The United States has enacted new legislation for a sweeping enhancement of its financial regulations aimed at preventing a recurrence of the financial crisis.
We hope this reform will help promote stable economic growth, not just in the United States but also around the world.
Naysayers warn that tighter regulations will choke economic growth. But the failure of the U.S. financial behemoths that dominated the global financial markets to rein in their greed set the stage for the economic crisis.
The case for tighter oversight is strong because excessive deregulation has caused many people to lose their jobs or suffer in other ways.
The new law represents America's biggest financial regulatory reform since the Glass-Steagall Act of 1933, which erected a wall between commercial and investment banking based on the lessons of the Great Depression.
The new law's primary objective is to keep commercial banks, which accept deposits from the public, from making high-risk transactions.
Based on the so-called Volcker Rule, principles proposed by former Federal Reserve Chairman Paul Volcker, the law will restrict banks from investing in hedge funds and trading in speculative financial derivative instruments.

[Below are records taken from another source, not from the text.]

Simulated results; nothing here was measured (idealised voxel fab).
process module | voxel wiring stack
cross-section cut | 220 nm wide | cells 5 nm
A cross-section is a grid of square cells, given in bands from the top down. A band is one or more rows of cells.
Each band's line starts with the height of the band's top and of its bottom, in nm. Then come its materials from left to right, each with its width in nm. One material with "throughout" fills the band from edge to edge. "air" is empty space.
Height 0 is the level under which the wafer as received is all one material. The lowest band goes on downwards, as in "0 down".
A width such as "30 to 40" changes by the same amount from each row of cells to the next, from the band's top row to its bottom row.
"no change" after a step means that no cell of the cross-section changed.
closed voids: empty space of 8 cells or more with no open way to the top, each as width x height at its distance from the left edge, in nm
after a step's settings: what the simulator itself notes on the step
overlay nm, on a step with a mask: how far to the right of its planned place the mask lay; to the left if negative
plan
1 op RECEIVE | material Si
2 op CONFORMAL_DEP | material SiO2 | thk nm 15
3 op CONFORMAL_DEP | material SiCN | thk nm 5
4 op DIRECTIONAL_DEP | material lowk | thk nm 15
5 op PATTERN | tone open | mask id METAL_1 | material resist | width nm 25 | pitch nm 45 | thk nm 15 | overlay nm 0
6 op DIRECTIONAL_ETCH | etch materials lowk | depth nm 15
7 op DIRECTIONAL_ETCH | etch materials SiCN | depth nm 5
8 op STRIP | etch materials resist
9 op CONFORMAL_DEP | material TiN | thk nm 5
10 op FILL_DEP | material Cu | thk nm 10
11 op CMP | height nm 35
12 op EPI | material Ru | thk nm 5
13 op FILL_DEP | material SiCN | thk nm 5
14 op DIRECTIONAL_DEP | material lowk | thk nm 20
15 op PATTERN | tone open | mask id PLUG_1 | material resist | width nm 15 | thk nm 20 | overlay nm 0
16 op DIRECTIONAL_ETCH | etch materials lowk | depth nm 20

Behind the financial bubbles that led to the economic crisis lay nonbank financial institutions also known as "shadow banks." These institutions expanded their operations by taking advantage of loopholes in the regulations and lax government oversight.
To ensure this will not happen again, the Federal Reserve Board will keep watch on a wide range of financial companies under a unified system of supervision.
This is an important step forward--having regulators oversee the activities of financial institutions that have been largely out of the scope of supervision.
One important task for authorities is to ensure that accurate information is shared by all players in financial markets under stricter regulations.
Financial bubbles continued to grow in the United States partly because accurate information was not disseminated, allowing distortions to accumulate.
The FRB needs to get down to establishing rules to prevent that from recurring.
A key issue for U.S. commercial banks, which will come under the stricter regulations, is how to rebuild their traditional business of lending funds to companies.
The new regulatory setup is designed to pressure commercial banks to go back to their original mission.
But the banks fell deep into speculative trading in derivatives and other risky instruments partly because demand for bank financing fell as large corporations improved their ability to raise funds in capital markets.
The trend was accelerated by excess liquidity and interest-rate deregulation.
Information holds the key for the future of the banking industry. The question is whether banks can discover promising new borrowers by gleaning more in-depth information about companies and technologies than is available through capital markets.
Japan, which experienced its own banking crisis in the late 1990s, does not need to follow the United States and strengthen its financial regulations.
But Japan shares with the United States the same challenge of improving the profitability of banks without allowing them to undermine their role of serving the public interest.
Japan needs to pay close attention to how U.S. banks operate in the new regulatory environment.